It’s Not the Wind, It’s the Rain

By Vladimir Brezina

So, Hurricane Irene has come and gone.

In Manhattan—certainly in our corner of the Upper East Side—she hardly happened. Yes, there was quite a lot of rain (in Central Park, almost 7 inches), but not all that much wind. Walking round the Central Park Reservoir yesterday afternoon, I didn’t see a single tree down. (As compared, for instance, to the hundreds brought down almost exactly two years ago by a single violent thunderstorm, the scars of which are still visible.) There were torn leaves scattered everywhere, and the Reservoir was much fuller than usual. But that’s it.

In the rest of Manhattan, too, reporters were hard pushed to show anything really dramatic. The water lapping over the seawall at the Battery was shown over and over.

As a result, New Yorkers feel let down, and worse. The readers’ comments in the New York Times are running heavily against Mayor Bloomberg for ordering major precautions—massive evacuations, a shut-down of the entire transportation system—that, according to the Monday morning quarterbacks, were an absurd overreaction that was obviously motivated by the Mayor’s desire to compensate for his underreaction to last winter’s snowstorm. And where do we get a refund for the two lost days on our Metrocard?

Be that as it may, that’s taking a very narrow view of how catastrophic Irene in fact was.

Irene cut a broad swath straight up the densely populated US East Coast from North Carolina all the way up to Vermont. And she was a very large, slow-moving system—just right to drop a lot of rain.  And Irene has. It’s been not so much the wind, or even the dreaded coastal storm surge, but rather inland floods that have been the major cause of devastation.

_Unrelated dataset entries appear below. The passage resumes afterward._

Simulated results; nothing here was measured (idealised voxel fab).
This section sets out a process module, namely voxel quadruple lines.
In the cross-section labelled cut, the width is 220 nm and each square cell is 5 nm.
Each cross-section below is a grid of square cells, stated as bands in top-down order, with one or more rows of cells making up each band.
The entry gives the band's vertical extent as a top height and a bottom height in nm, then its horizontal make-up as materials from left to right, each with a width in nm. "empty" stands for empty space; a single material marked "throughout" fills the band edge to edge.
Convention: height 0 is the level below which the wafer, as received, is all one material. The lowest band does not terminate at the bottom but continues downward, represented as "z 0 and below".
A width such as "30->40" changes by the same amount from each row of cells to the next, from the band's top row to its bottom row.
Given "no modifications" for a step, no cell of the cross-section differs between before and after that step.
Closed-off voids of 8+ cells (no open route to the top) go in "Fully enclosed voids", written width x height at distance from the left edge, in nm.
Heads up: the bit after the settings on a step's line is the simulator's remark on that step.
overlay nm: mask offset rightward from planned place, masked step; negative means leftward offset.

Here is Margaretville, in the Catskill Mountains of New York, being wiped out by the overflowing East Branch of the Delaware River yesterday.

Such scenes are being repeated in hundreds of towns all the way up the East Coast. Philadelphia is particularly hard hit, and the entire state of Vermont faces “catastrophic” flooding. Here’s the historic covered bridge in Bartonsville, VT, built in 1870, being swept away by the flood.

“Unbelievable” and “worst I’ve ever seen” are frequently heard comments. And it’s not over yet. As they channel the runoff, some of the creeks and rivers are only just now building to flood stage.  In some places, the worst may be yet to come.

In the New York Times readers’ comments, much was made of the fact that by the time Irene reached New York the system had been degraded from a hurricane to “just” a tropical storm.  But tropical storms have plenty of rain in them.  In 2008, for example, Tropical Storm Fay, which remained “just” a tropical storm and never grew into a hurricane, nevertheless caused some of the most devastating floods in Florida.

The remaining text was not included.